Here we have Mulroney, effectively driven from office and treated as a pariah for a decade, now embracing, and being embraced, by a party overwhelmingly drawn from the Reform/Alliance movement which helped drive him from office, which reduced his party to shambles and excoriated Mulroney and the very idea of any more 'leaders from Quebec.' They embrace now, not out of an outpouring of Christian charity or simple goodness, but because each wants something: Mulroney wants vindication and rehabilitation; the Reformers and Alliance folk who dominate the Conservative party want power. Those with somewhat longer memories than these folks are counting on, may well recall Mulroney's comment when Bryce Mackasey, a former Liberal cabinet minister and hanger-on, was named an ambassador: "There is no whore," quoth Mulroney, "like an old whore." Little did one suppose that in 1984 he might be offering his own epitaph.

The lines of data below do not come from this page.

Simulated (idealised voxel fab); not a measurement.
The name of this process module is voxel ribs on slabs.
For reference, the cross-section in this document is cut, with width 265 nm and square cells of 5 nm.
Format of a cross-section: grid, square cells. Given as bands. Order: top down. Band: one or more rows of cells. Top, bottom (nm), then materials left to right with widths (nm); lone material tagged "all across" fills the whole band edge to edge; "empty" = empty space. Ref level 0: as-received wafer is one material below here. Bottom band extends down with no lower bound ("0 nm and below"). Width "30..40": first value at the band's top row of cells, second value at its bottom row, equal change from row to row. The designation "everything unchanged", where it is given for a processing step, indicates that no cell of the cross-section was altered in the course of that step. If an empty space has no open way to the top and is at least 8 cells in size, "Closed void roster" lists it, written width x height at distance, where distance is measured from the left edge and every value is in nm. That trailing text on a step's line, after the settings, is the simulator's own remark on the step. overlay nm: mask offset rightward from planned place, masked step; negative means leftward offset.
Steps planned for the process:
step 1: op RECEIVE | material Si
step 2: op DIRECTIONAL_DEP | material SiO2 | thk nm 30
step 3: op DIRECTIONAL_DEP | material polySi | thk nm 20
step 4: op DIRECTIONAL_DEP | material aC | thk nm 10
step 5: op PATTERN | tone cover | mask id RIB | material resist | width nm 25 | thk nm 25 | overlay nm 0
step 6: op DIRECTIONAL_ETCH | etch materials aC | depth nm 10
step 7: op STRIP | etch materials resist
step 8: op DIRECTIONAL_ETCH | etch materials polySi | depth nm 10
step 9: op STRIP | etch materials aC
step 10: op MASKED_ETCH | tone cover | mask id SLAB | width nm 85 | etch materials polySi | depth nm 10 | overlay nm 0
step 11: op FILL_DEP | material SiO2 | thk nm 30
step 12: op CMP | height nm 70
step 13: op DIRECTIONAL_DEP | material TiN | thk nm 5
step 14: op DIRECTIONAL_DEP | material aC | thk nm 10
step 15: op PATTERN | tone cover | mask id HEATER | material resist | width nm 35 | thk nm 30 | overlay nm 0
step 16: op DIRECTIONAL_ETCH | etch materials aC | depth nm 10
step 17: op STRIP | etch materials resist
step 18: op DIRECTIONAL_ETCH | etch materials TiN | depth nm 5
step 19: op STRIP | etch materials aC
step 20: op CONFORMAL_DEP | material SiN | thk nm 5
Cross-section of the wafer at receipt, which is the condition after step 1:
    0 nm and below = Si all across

The anger directed at Clark has focused much more on his right to speak than on the substance of what he said (in fairness, one notes that the Free Press editorial also addressed the substance of Clark's criticisms of Harper) which was focused on why he regards Harper & Co. as a danger to Canada. Their record -- that is Harper's and the Reform/Alliance's -- invites such concern.

Are they still a neo-conservative party wedded to cutting taxes for the wealthy, reducing public services, and imposing fees and surcharges on the services that remain for the least well- off members of society? Are they committed to two-tiered health care? Are they still committed to weakening the national government in favour of the provinces, including those in Atlantic Canada with its "culture of defeat" and Alberta behind its firewall?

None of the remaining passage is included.